Saturday, June 10, 2006

Last turn in the road





And yet again, I feel these alternative states of satisfaction and hopelessness. I just finished writing an interesting story. Perhaps not groundbreaking but it helped me gather my thoughts about the process that has been unfolding for me in the past few weeks and that which I have allowed to simply take over this time of my life.

It was not an easy release – loosening my grip on, and control of, my experiences, my thoughts, my emotions and my actions, has not been easy. It has never been easy for me – the master of my destiny in every which way. And then this time happens. This jury time, this down time, this time to grieve and feel pain and find solace and then heal, the time to let go, the time to simply experience this world by traveling to different lands and witnessing other people and lives and lifestyles and recognize that all of us go through all of this. All of us feel the pain and create the problems and find the solutions and enjoy the pleasures. All of us are just here allowing the process of being and becoming human. All of us, though, are not always entirely aware of the difference in being and becoming. One seems to complement the other for some, and negate the other for others.

So, anyway. This letting go - letting go of control to feel pain and stay open to sorrow and allow grief and anger and to succumb to healing - has not been easy. I still find this so hard to comprehend at one level, although it does seem to loosen its grip on me when I do try to take conscious action to allow consciousness into my reality.

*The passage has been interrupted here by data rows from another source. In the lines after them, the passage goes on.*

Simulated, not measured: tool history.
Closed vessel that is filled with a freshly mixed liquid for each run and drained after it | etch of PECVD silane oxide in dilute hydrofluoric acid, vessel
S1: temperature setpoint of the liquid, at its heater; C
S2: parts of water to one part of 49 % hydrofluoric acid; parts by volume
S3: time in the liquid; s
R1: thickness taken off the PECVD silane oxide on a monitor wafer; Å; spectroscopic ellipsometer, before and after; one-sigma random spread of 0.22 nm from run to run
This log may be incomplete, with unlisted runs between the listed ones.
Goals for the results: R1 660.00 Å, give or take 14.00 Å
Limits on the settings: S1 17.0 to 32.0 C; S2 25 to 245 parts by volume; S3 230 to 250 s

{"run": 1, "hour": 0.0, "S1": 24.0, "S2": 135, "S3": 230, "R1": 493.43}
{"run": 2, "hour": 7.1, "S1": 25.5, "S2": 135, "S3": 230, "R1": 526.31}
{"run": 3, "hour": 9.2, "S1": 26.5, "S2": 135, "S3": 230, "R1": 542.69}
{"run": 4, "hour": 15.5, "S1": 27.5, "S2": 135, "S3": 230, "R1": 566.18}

The meditation retreat was another highlight – this practice of letting go, not resisting the resistance, or accepting the non-acceptance, presented more challenges to the rational Ego and allowed chance for more catharsis from preconceived expectations of how to deal with sorrow and fear.

Traveling to Costa Rica alone and to Puerto Vallarta with friends was also an amazing experience since that allowed me to let go of other kinds of control. Of trying to organize, arrange and manage the process of having pleasure and fun. There were other, more experienced people, who would take care of those choices for me. All I needed to do was allow myself to be taken for the ride. Regardless of whether it was swinging like a monkey through a rainforest hanging on to a thin cable; shown the sights of birds and crocodiles and wildlife by brazen guides on a muddy river safari; or allowing myself to be taken to a restaurant of someone’s choice, or to just experience the food, the ambience the company and the moment, at any given moment.

Such letting go has indeed come with its own issues, none of which I was as aware of as in PV – the process of leaving stuff, losing things, walking away from material possessions. Knowing that they never belonged to me, or knowing that although they did on a certain plane, they were really simply placeholders for keeping track of these moments in time on another. If they were no longer here with me, they were somewhere with someone else – the Not Me who also, on another plane, was part of me.

Whatever.

And now. This final phase that I have started in the past few days and which will finally kick off ritually today – with the full moon. This conscious choice of abstinence, to focus on what I can give up, and bring this sacrifice into my awareness and sit with the results of such choices. How will I feel to let go of such pleasures – of drinking, companionship, fine food, sex, and other substances? Will there be pain and frustration and anger and a fearful realization that I am simply attempting to plot against the inevitable – the way of the world that has been charted for me? The way of this world which is, for everyone, harsh and ruthless and ultimately isolating?

Am I doing these things with the hope of being granted certain gifts in return? The gift of whatever I have sacrificed but now in its much higher and purer form? Instead of pleasure, to drink the nectar of joy; instead of sex, to experience lovemaking with a soul mate; instead of heartburn from food and drink, amazing health and fitness in return for a sensible diet; instead of routine companionship, a divine connection with the aforementioned lifetime lover; and instead of momentary release from mind-altering substances, all kinds of holy, godly, divine and sublime experiences that will keep me in a perpetually altered state of unadulterated bliss?

Is that the condition then? Grant me these when I sacrifice to thee their much lesser and more meaningless versions?

I don’t know – and I can’t tell you until the process is indeed complete.

All I can do at this point is dive into it.